0

I've applied predictive modelling on the logistic regression model on my Training data consisting of 4796 rows and then used it to predict probabilities on my testing data of 29597 variables and used the following commands to use this:

model=glm(Training_Data_BSAD$DelayFlag~Training_Data_BSAD$amount_in_local_currency,family=binomial()) 

predictTrain=predict(model, Testing_Data_BSID, type="response")

Warning message: 'newdata' had 29597 rows but variables found have 4796 rows

Both my training and testing datasets have 98 variables each with same column names.

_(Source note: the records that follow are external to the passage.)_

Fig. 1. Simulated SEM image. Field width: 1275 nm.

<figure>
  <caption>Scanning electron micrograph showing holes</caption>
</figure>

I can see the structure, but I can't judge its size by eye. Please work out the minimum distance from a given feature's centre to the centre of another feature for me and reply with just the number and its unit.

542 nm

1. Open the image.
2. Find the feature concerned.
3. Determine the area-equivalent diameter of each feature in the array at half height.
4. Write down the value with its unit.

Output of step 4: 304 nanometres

Can you suggest a way to improve this error and get predicted results for my testing data instead of training data? Any suggestion will be appreciated. Thank you.

eipi10
  • 91,525
  • 24
  • 209
  • 285
  • As discussed in the answer linked by @FlorianMaas, it's because you used the data frame name in the model formula (see linked answer for details). Instead do `glm(DelayFlag ~ amount_in_local_currency, family=binomial, data=Training_Data_BSAD)` – eipi10 Jul 17 '17 at 05:52
  • yes but I am not able to apply on my data. Still the same error. Can you show me how to do this? Thank you. – Kriti Shrivastava Jul 17 '17 at 05:53
  • Thanks but I tried- glm(DelayFlag ~ amount_in_local_currency, family=binomial, data=Training_Data_BSAD). Still the same error. – Kriti Shrivastava Jul 17 '17 at 05:57
  • Can you post a reproducible example? Add small samples of the training and testing data to your question by pasting in the output of `dput(training_sample)`, `dput(testing_sample)` (make sure you post sample data that give the same error as your full data). – eipi10 Jul 18 '17 at 14:38

0 Answers0